•  RESEARCH
    · Andres' Writings   The Future Crises of Asian Cities
It is evident to an anxious and respectful world that the great cities of the Pacific Rim are being reconstructed to be the capitals of the next millennium. The pace of building is breathtaking, even to one who has witnessed the postwar ascent of North America; and the aspirations of the builders exceeds that which followed the Industrial Revolution a century ago. It is all so astonishing that one fails to notice that the model these cities are following is outdated and in the process of being discarded by the West.

Those who wish success to Asia watch with alarm as the headlong urbanization takes their countries backwards, to a less competitive position. The cities as they are being built cannot become the great capitals of the future; they will be a blot on each country's reputation and a drag on their economic performance.

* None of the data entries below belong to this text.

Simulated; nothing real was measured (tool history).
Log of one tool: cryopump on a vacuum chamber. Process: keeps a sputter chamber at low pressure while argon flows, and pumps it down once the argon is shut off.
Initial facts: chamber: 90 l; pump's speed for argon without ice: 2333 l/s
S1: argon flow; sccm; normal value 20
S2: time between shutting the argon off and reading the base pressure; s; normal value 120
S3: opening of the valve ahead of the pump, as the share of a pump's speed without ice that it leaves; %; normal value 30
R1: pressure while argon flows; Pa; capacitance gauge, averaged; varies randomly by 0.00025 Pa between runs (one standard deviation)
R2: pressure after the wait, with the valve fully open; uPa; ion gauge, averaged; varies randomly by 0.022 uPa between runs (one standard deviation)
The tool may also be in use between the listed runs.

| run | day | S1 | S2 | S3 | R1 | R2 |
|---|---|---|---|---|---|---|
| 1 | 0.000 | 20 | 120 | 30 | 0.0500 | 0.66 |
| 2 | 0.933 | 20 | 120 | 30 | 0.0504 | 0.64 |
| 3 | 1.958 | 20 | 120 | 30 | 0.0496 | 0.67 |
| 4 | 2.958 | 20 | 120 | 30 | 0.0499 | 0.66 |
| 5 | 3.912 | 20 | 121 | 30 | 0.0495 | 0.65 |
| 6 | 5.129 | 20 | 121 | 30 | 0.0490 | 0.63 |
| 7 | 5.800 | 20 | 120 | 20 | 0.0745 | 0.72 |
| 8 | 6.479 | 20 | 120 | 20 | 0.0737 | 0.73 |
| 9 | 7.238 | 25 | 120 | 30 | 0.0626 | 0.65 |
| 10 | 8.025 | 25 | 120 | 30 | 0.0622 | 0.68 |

The problem is that the urban model being imported for these Asian cities is based on the Standard of Living rather than on Quality of Life they provide. While these concepts appear to be similar, they are not interchangeable. In fact, their outcome can be as opposed as the two sides of the same coin on a bet.

The distinctions may be explained through examples: Standard of Living is quantifiable: How tall are your office buildings, and how new are they? How many of your people are newly housed? How many cars do they own and how many miles of highway do they drive on? What is their income? Such facts are highly visible and charged with symbolic power: the tallest skyscrapers, and the most constant traffic jams attest to success measured by Standard of Living. By such criteria at least two Asian countries already outperformed the West.

Quality of Life, on the other hand, while tangible is immeasurable. It is concerns how well people live in their own terms: How pleasant is the time spent moving through the city? Is there a lifestyle option that minimizes or even eliminates commuting altogether? How much discretionary personal time and income remains after the needs are fulfilled: is time at the cafe or with the kids available, or is it consumed commuting. Is their income to buy really good housing (lots of space, several bathrooms, good appliances) or is it inevitably committed to the mandatory ownership of automobiles, sometimes several being necessary. Is there time and money for heavy leisure like owning a sailboat or for travel, or are they fully committed to mitigating dysfunctional aspects of the city that is being built.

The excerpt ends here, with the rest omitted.